The perception of procurement varies between organizations and, often, even among the various departments within the organization. In addition to aligning itself to the overall business strategy, procurement must also present itself as a valued and trusted source for all their internal stakeholders. This includes end user departments that consistently need procurement’s help. However, it can be a difficult balancing act when procurement’s focus is to cut costs, but the IT department needs specific software that’s double the price of other software on the market.
In this instance, procurement must find a way to balance their objectives and goals against their end users’ needs, while also maintaining trust and credibility in the eyes of the end user. It’s tricky, but it can be managed by taking a different line of questioning when the sourcing process is underway.
Here are some examples of how you can rephrase your line of questioning to elicit more meaningful responses, allowing you to cement yourself as a trusted resource within the organization:
1. Instead of asking, “Why do you want that (product/service/vendor)?” - Say this, “Tell me more about your decision-making process.”
Asking “why” can come across as confrontational and can evoke a defensive response. Meanwhile, asking your internal stakeholder to tell you about their process will give you more insight into their thinking and what their needs truly are. In turn, the interaction will be more positive and help procurement to be seen as a trusted department within the organization.
2. Instead of saying, “We need to minimize cost.” - Say this, “How can we maximize the outcome?”

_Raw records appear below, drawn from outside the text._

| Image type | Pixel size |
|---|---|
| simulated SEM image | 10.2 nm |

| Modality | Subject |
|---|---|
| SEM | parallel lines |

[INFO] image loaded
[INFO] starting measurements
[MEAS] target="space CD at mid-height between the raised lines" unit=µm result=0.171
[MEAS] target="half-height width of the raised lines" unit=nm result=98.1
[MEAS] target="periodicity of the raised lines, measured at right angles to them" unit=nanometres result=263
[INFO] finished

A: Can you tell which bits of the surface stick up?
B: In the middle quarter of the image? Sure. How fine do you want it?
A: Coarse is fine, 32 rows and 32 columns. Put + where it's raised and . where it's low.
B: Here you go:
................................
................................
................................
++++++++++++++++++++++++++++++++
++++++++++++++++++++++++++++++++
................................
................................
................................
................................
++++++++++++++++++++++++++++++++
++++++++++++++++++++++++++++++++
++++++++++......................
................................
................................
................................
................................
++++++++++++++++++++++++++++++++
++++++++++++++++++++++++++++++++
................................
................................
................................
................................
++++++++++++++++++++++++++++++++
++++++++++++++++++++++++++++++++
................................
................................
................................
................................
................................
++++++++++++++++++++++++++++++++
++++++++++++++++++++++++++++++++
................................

While minimizing cost is always a key objective for procurement, it creates an illusion that you’re the frugal department that only thinks about reducing the dollar value and nothing else. Asking about maximizing the outcome reframes the discussion and allows you to get a better understanding of what is important beyond the dollar value and why that’s important to the internal stakeholder.
3. Instead of asking, “What workarounds have you created?” - Say this, “Tell me more about your current process.”
Shooting straight to the “workarounds” doesn’t offer any insight into the overall operational process. Asking the stakeholder to detail their current process provides procurement with greater knowledge into the department’s operations and overall needs.
4. Instead of asking, “Why do you prefer multiple suppliers as part of buying?” - Say this, “What challenges do you foresee if we move to a single supplier?”
Asking the internal stakeholder what challenges they foresee is a great way to make them feel more involved in the process, as you’re asking them for their input instead of mandating a change of course. From procurement’s perspective, it provides you with more knowledge as to why there are multiple suppliers to begin with and what obstacles (or lack thereof) the stakeholder could potentially face if the supplier base was reduced to one.
5. Instead of asking, “Where/how can procurement help?” - Say this, “What are your key challenges and accomplishments?”
While asking “where can procurement help” is not confrontational, it isn’t overly helpful either. The question is limiting because it relies on the stakeholder’s perception of what they think procurement can do and is capable of. Instead, asking about the stakeholder’s key challenges and accomplishments will give procurement deeper insight into some of the issues the department has faced and how they have overcome them. It will provide you with greater context around which you can better insert procurement as a trusted and credible resource for the stakeholder to lean on because you’ll have a better understanding of what they’re facing.
These are just five examples, but they serve the greater purpose of getting you thinking about how to rephrase your line of questioning. While alignment with the overall business strategy and meeting objectives and goals are imperative, it is also important to improve the perception of procurement within the organization. To do so, take a collaborative approach and it will help you develop more meaningful relationships with your internal stakeholders.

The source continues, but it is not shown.